WW II Veteran Gets Comfy Recliner
Our installations team had a special delivery to make recently to Dunkirk Veteran Raymonde.
Her new lounge chair will be perfect for watching the blockbuster movie "Dunkirk" on, which is currently in the cinemas. Or perhaps for just putting her feet up at the end of a long day.
Raymonde pictured with Malcolm from Castle Comfort Centre |
What was life like back then?
When all the British and French soldiers were on the beaches, some 300,000 of them, and being bombed by German planes and having their ships torpedoed by submarines – it looked a desperate situation, cornered with nowhere to go. This is where the phrase Dunkirk Spirit comes from – the overcoming of overwhelming odds stacked against you.In her own words...
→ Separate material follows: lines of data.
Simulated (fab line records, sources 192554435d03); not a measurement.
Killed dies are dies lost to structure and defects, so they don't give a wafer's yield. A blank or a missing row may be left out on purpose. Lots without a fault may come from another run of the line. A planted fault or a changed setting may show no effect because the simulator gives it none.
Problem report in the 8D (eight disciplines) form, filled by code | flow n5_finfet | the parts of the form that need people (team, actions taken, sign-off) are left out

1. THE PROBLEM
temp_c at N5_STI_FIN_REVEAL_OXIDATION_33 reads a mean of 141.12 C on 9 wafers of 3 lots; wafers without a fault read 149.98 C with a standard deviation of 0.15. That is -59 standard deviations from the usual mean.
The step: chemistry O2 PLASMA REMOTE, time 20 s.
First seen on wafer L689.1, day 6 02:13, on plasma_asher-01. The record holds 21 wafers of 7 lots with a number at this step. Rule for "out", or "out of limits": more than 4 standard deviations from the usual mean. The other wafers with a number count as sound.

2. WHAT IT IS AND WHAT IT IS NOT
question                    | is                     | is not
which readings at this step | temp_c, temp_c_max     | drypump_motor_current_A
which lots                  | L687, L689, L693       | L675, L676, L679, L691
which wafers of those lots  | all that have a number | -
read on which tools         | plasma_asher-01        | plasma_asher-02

I was born in Dunkirk in 1927. My father Louis Defeyer met my mother Madeleine Provou and they became engaged to be married in 1913, unfortunately the war broke out in 1914 and father was conscripted to the front line so the wedding was postponed until he was granted leave.
Father was billeted on the Somme and Verdin and life went on!. A problem then arose because mother got pregnant and father could not get leave from the front to marry. My father worried that if he got killed my mother would have no pension and so his officer arranged for a priest to marry them by proxy.
Four years later demoralised and under nourished my father got leave from the Army and met his 4 year old daughter Marguerite for the first time. My parents had 9 children, 2 died in infancy and 2 of us remain, my dear sister Nicole who I am in regular contact with, is 80 years old.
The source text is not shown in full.